Make Reconciliation With Aboriginal Peoples a High Priority: Sinclair

The head of a six-year study of Canada’s residential schools legacy used the closing ceremony to urge a high and urgent priority on reconciliation efforts.
Make Reconciliation With Aboriginal Peoples a High Priority: Sinclair
The Canadian Press
Updated:

OTTAWA—The head of a six-year study of Canada’s residential schools legacy used the closing ceremony on Wednesday, June 3, attended by Prime Minister Stephen Harper, to urge a high and urgent priority on reconciliation efforts.

Justice Murray Sinclair, the chairman of the Truth and Reconciliation Commission, said the dark history of Canada’s residential schools provides lessons that go far beyond the school experience itself.

“We ended up learning about, and therefore writing about, much more than residential schools, for this history is about so much more than just schools,” Sinclair told a ceremony at Rideau Hall, the Governor General’s residence and symbol of the Crown’s legal responsibilities to Canada’s Aboriginal Peoples.

This history is about so much more than just schools.
Justice Murray Sinclair

A summary of the commission’s conclusions, including its description of a “cultural genocide” and the estimated deaths of more than 6,000 children, was released Tuesday along with an exhaustive list of 94 recommendations.

“My fellow commissioners and I are convinced that for healing and reconciliation to happen in this country, such work must be done as a high—and in some cases urgent—priority,” said Sinclair, as Harper looked on.

“And it must be done in partnership.”

It’s the question that now hangs over the $60-million class-action settlement and the commission it spawned.

As Gov.-Gen. David Johnston himself put it at the ceremony: “This is a moment to ask ourselves, ‘Where do we go from here?’”

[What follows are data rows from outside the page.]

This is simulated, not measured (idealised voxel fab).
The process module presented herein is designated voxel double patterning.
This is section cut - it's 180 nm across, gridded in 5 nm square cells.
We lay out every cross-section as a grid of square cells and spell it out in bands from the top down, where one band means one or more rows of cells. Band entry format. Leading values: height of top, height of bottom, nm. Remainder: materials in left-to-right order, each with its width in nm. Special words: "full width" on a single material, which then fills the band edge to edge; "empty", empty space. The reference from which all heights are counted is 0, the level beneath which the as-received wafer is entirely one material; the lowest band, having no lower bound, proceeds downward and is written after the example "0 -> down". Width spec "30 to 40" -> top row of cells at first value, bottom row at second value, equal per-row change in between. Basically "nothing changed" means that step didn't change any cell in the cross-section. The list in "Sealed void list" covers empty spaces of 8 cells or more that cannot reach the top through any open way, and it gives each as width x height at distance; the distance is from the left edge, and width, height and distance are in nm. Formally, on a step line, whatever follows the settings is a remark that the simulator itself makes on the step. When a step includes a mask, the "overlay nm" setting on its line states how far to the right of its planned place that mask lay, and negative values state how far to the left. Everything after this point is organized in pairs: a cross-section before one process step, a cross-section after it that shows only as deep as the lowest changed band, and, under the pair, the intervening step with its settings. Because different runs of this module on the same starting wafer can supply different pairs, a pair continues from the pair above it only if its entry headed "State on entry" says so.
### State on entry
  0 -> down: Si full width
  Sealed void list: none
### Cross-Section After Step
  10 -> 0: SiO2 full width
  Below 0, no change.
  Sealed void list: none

Harper did not address the gathering at Rideau Hall, but on Tuesday in the House of Commons he suggested that his government has already moved on addressing aboriginal concerns in the seven years since he issued an historic apology from the government of Canada.

The commission report’s authors have a different perspective, and Harper’s political adversaries are quickly jumping into the divide.

NDP Leader Tom Mulcair said righting the wrongs done to Canada’s Aboriginal Peoples starts with respect.

An NDP government would put a “filter” on all decisions that it makes to ensure every action respects First Nations’ treaty rights, inherent rights, and Canada’s international obligations to indigenous peoples, he said.

Mulcair also reiterated his promise to launch within 100 days of taking office a royal commission of inquiry into murdered and missing indigenous women.

‘It Didn’t Help Us’

Meanwhile, an Australian Aboriginal leader in Alberta this week warned First Nations celebrating the release of the Truth and Reconciliation not to get their hopes up.

Back in the 1990s, Australia held its own inquiry into the removal of Aboriginal children to state-run schools. The process resulted in a massive report and a national “Sorry Day” that’s been held every year since 1998. In 2008, then-prime minister Kevin Rudd formally apologized on behalf of the government.

And that’s about it, said Adrian Burragubba, leader of the Wagan and Jagalingou Traditional Owners Family Representative Council from the state of Queensland.

“It didn’t help us. We didn’t get anywhere.”

Burragubba, who is in Alberta as part of an international tour to raise awareness about his people’s fight against a giant coal mine on their lands, said the “Bringing Them Home” report got headlines for a few days, then faded away.

“It’s basically an emotional feel-good thing and people moved on. The general population has this idea that our culture should be protected, but no one wants to help us out of poverty,” he said.

Like Canada’s commission, Australia’s report examined how Aboriginal children were taken from their parents by government, welfare, or church authorities and placed into institutional care or with non-indigenous foster families.

The practice lasted from the mid-1800s until the 1970s. The report found that between one in three and one in ten Aboriginal children were removed from their families as a result of government policy.

But Burragubba said Aborigines still have to fight to get their land rights recognized. Only one Australian state has implemented a compensation package for those who suffered under the policy.